Speaker: Arthur Spirling’s undergraduate education took place at the London School of Economics, where he graduated in 2000 with a BSc in Government and Economics. In 2001, Arthur received a Masters degree in Public Administration and Public Policy, also from LSE. From 2001 through 2003, he was a student at Nuffield College, Oxford. During this time, he worked as a public policy consultant as part of the ODPM English Regional Expenditures report team. Arthur joined the University of Rochester, Department of Political Science as a graduate student in Fall 2003 and defended his dissertation in Spring 2008. From 2008 to July 2012 Arthur was an Assistant Professor in the Department of Government at Harvard University and is now the John L. Loeb Associate Professor of the Social Sciences (untenured). Arthur Spirling is affiliated with IQSS and is a Director of the Program on Text Research.
Paper Title: Party Cohesion in Westminster Systems: Inducements, Replacement and Discipline in the House of Commons, 1836-1910.

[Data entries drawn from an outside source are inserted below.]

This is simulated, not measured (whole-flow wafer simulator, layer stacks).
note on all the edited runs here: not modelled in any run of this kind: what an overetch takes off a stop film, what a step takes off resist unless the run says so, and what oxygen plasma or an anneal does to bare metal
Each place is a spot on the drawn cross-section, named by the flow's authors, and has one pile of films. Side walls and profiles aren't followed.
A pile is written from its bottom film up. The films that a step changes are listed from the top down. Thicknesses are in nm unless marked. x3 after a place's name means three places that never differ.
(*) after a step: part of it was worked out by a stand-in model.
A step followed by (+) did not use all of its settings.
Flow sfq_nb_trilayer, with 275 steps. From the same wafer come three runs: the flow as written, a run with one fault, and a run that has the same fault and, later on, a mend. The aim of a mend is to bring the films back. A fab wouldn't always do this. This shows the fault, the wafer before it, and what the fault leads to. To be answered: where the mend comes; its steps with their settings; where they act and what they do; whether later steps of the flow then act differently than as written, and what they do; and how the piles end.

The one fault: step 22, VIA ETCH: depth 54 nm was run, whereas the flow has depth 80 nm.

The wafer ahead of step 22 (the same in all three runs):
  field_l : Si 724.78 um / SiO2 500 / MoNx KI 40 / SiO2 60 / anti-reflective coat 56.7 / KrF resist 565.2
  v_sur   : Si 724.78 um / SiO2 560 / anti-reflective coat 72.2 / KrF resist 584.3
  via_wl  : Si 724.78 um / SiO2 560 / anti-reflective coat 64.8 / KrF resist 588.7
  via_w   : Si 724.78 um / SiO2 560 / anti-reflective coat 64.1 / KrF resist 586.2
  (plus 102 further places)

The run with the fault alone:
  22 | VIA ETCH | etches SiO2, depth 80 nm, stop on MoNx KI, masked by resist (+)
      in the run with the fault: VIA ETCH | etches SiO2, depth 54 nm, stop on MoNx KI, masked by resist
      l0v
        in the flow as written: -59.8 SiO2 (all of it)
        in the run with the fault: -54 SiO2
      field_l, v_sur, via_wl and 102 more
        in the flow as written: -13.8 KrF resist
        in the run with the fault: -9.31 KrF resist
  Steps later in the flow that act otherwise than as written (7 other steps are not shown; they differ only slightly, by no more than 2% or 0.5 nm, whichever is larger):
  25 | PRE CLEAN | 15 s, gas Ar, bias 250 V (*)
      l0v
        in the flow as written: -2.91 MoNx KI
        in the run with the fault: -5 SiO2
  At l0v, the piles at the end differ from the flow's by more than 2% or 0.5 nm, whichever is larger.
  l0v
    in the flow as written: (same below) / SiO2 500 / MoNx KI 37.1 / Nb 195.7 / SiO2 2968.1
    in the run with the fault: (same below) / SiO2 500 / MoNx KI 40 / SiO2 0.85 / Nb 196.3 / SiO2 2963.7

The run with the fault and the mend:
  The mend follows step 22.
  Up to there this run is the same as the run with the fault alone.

Paper Abstract: We consider the historical development of a characteristic crucial for the functioning and normative appeal of Westminster systems: cohesive legislative parties. To do this, we gather the universe of the twenty thousand parliamentary divisions that took place between 1836 and 1910 in the British House of Commons, construct a voting record for every Member of Parliament serving during this time, and carry out analysis that aims to both describe and explain the development of cohesive party voting. In line with previous work, we show that with the exception of a chaotic period in the 1840s and 1850s median discipline was always high and increased throughout the century, with an obvious uptick around 1868. We use novel methods to show that much of the rise in cohesion results from the elimination of a rebellious `left tail' from the 1860s onwards, rather than central tendency shifts. In explaining the aggregate trends, we use panel data techniques to show that there is scant evidence for `replacement' explanations that involve new intakes of members behaving in more disciplined ways than those leaving the chamber. We offer evidence that more loyal MPs were more likely to obtain ministerial posts, and speculate that this and other 'inducement'-based accounts offer more promising explanations of increasingly cohesive parties.